RLlib An “open-source library for reinforcement learning that offers both high scalability and a unified API for a variety of applications”.  RLlib is already being used in several enterprises. For example, JPMorgan uses RLlib to power electronic trading models. As we start seeing more applications and use cases for reinforcement learning, we expect RLlib to attract a large share of developers needing to integrate RL into their applications.
RaySGD A new lightweight Python library that simplifies distributed training for PyTorch and TensorFlow. Users can scale to hundreds of GPUs across multiple nodes with a single parameter. This solves an increasingly common bottleneck – the need to train very large deep learning models. In a previous post, we outlined reasons why distributed training will increasingly become the norm.
Ray Serve A new model serving library that supports complex and scalable machine learning pipelines. It can be used to serve predictions for large-scale, interactive machine learning applications.
Classy Vision This end-to-end computer vision library from Facebook Research, uses Ray for cluster management and distributed training.
Thinc A new lightweight deep learning library (from the creators of spaCy), Thinc recommends Ray for distributed training.
Modin A distributed data processing library from UC Berkeley’s RISELab, aimed at Python developers who already use the pandas library for data analysis and data wrangling.
AsyncIO Ray “enables seamless integration” with Python asyncio. Python developers use asyncio to write concurrent code on a single CPU. Ray now allows them to scale their existing asyncio applications to multi-core and multi-node settings.
Distributed multiprocessing Ray allows developers to scale Python multiprocessing from a single node to a cluster. Python multiprocessing is a library that let’s Python programmers take advantage of multi-CPU machines.
Distributed scikit-learn and joblib This library makes it easy for developers to scale applications that use the popular machine learning library, scikit-learn, from a single node to a cluster.

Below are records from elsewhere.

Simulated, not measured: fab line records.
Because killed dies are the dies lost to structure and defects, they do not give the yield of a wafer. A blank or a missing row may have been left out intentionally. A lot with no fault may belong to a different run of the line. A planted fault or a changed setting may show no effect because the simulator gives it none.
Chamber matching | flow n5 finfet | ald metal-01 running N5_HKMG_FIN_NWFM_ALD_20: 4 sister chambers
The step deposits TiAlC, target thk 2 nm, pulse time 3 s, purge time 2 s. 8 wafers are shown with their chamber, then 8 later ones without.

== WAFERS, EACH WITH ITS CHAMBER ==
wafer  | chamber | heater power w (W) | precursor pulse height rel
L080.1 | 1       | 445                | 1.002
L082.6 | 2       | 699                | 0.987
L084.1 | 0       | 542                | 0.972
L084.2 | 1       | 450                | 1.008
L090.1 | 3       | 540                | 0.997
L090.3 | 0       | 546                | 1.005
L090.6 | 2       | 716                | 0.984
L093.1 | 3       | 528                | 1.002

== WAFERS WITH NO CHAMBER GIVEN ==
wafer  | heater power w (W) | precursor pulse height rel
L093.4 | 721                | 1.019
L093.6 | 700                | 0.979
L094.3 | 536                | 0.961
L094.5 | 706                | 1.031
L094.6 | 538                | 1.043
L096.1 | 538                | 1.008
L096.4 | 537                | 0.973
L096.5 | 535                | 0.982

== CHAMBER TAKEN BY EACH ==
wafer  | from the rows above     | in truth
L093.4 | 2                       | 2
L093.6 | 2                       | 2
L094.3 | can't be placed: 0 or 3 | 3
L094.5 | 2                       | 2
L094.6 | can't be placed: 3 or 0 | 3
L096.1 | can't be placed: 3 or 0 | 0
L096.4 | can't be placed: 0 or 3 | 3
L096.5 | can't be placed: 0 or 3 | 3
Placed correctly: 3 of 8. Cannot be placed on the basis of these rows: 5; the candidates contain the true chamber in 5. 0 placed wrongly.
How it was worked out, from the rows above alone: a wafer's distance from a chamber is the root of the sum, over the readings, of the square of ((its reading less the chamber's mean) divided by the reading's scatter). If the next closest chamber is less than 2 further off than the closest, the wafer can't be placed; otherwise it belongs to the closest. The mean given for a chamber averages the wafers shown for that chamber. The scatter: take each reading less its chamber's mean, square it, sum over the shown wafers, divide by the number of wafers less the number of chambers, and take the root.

LinkHaving a variety of libraries appeals to Python developers

Unlike other “end-to-end machine learning platforms”, each of these libraries and tools can be used on their own (a simple pip install and off you go). For example, if you are happy with your model training tools but want to replace your model serving framework, you can use Ray Serve without needing to introduce the other Ray libraries. This flexibility explains why Ray’s libraries have attracted many developers who need to build machine learning applications. Developers and machine learning engineers are accustomed to building applications that use many different libraries written by different parties (having a number of “import” statements in a Python program is quite common). 

LinkLibraries are helping grow Ray’s user base

Another important point to emphasize is that each of these libraries helps grow awareness and usage of Ray. In recent conversations with users we found that many of them began using Ray through one of these libraries and tools. Communities are even starting to sprout around each library (there’s an active Slack channel for each). Some of the libraries (Tune, RLlib) now boast a number of production use cases, while the newer libraries (RaySGD, Serve) are attracting many early users.

These libraries also serve as entry points through which many users learn about the broader Ray ecosystem. While Ray users can pick and choose which libraries and tools to use, we have long believed that most of them will end up using more than one of these libraries. Recent conversations with over forty companies have borne this out – as users become comfortable with one of these tools they end up using the other Ray libraries as well.

LinkThere are also many users of the core API

So far we’ve focused on users of libraries and tools built on top of Ray. But we’d like to stress that there are also many users of “Ray core”. They tend to fall into two main categories: those who need to scale a Python program or application and those who need to create scalable and high-performance libraries. For example, we recently spoke with a researcher from Oak Ridge National Laboratory who needed Ray for several large-scale machine learning and natural language applications. Another example comes from one of the largest financial services companies in China: Ant Financial has written libraries on top of Ray to support their massive scale fraud detection and personalization systems.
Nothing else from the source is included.